Chris Kreider
ESNY Graphic, AP Photo

Chris Kreider enters this year in the final year of his contract, and the New York Rangers must decide their plans regarding his future. 

Dom Renna

Over the last seven years, Chris Kreider has developed into one of the more important forwards for the New York Rangers. However, there are questions about his future in the organization as the end of his contract nears.

The Rangers find themselves in an interesting position with Kreider considering how their rebuild is about to take a major leap forward after acquiring the second overall pick in the draft. While they continue to get closer to the ultimate goal, they absolutely must figure where Kreider fits in the long term this summer.

It would be a big mistake if they went into this summer not thinking about their plans regarding Kreider; it will only carry over into the season and serve as a major distraction. It would be another Mats Zuccarello case, especially because of how important Kreider has become in that locker room over the last few years. Nobody wants to have rumors about his future hanging over his head all season. Sooner or later, it is going to affect his production on the ice.

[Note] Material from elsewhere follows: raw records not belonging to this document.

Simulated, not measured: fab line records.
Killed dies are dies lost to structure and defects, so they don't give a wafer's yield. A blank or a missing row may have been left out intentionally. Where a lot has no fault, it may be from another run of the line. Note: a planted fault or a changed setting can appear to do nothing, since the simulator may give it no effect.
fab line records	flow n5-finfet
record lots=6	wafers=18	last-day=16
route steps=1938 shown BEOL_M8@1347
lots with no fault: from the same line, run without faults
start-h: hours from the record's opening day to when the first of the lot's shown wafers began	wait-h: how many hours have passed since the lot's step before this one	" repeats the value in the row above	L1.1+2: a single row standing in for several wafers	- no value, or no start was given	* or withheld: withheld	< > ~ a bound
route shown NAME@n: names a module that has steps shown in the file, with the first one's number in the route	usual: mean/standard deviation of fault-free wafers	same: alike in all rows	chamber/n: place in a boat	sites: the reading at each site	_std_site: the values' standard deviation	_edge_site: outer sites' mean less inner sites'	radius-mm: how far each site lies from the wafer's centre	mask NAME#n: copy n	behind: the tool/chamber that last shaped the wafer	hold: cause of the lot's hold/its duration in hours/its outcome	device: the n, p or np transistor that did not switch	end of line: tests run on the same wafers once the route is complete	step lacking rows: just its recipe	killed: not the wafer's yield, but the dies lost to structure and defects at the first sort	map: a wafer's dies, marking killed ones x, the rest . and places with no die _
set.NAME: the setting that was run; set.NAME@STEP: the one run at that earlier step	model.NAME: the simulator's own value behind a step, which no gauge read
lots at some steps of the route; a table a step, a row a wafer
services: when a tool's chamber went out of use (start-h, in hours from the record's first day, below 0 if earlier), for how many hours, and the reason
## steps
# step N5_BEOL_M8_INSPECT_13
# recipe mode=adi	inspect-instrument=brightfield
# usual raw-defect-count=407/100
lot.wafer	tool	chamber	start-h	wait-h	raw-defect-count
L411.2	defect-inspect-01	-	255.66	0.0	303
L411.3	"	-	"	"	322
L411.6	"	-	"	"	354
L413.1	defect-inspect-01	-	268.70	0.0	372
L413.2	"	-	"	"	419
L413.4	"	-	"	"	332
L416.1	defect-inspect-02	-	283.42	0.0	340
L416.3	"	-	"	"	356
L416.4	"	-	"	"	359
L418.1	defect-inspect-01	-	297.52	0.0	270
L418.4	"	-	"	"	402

Let’s look back at the Zuccarello situation. It really is the perfect example of how athletes are human and actually do think about things like this. At the 2017-18 trade deadline, Zuccarello publically admitted how seeing a bunch of his teammates moved at the deadline was a huge distraction. Now his play didn’t dip that year, but actually admitting the effects it has is something you don’t see too often from an athlete.

Now back to this year, and it was obvious how Zuccarello thinking about his future started to have an impact on his game on the ice. This is something the Rangers need to avoid with Kreider because it will hurt them in the long run.

Without a doubt, Kreider posted the best season of his career in 2018-19. He was one point short of his career high in points. Moreover, he tied his career high in goals at 28 along with tallying 24 assists. You can argue how the end of his season was a bit of a disappointment considering his start, but we learned at the end of the year how he was playing through an injury after the trade deadline which clearly affected his game.

The ideal scenario for the Rangers would be to lock him up long term before the season begins. It allows for his situation to become a non-story, especially after the last two years of trading key players. Signing him during the summer means he won’t get asked the questions at training camp that he’ll have to answer awkwardly because what exactly is he supposed to say other than, “I love it here and want to remain a Ranger?”

New York Rangers

Signing him also sends a message to Ranger fans that the rebuild is starting to shift in a different direction aside from the main focal point of acquiring draft capital the last couple years. It sends a message of trying to focus on contending in the next three to five years and would honestly send a wave of energy all throughout a fanbase tired of seeing their beloved players get moved.

Even with those reasons, the main reason New York should focus on re-signing him is that he’s a unique player with a unique skill set the Rangers would miss drastically. Kreider’s ability to crash the net with his speed and physical prowess along with the skill he possesses is something the Rangers don’t have enough of. It’s something head coach David Quinn honestly would want to see more of up and down the lineup. They have one other player similar to Kreider’s game in Brendan Lemieux, but he does not have the skill that Kreider has.

Reports out there are saying Kreider might be demanding somewhere between $37 and $42 million over six years, and that might be a bit much for the Rangers who will soon have to worry about young players finishing their entry-level deals. If that’s the case, the time to trade him is in the summer and not wait for the deadline.

If they traded him this summer there is a chance a team is willing to spend a little more compared to at the deadline because they’ll be getting a full season out of Kreider instead of a month and the playoffs. A move in the summer allows for whatever prospect the Rangers might receive in return to get a full look and if the Rangers get a draft pick back, they could look to move that pick for an NHL ready cost-effective player. It simply gives the Rangers options along with taking the headache of another trade deadline speculation season for a team who’s moved 14 players since February 2018.

The New York Rangers find themselves with plenty of big questions as this summer begins to unfold. The question surrounding Chris Kreider’s future is one that should place at the top of the list before 2019-20 gets here.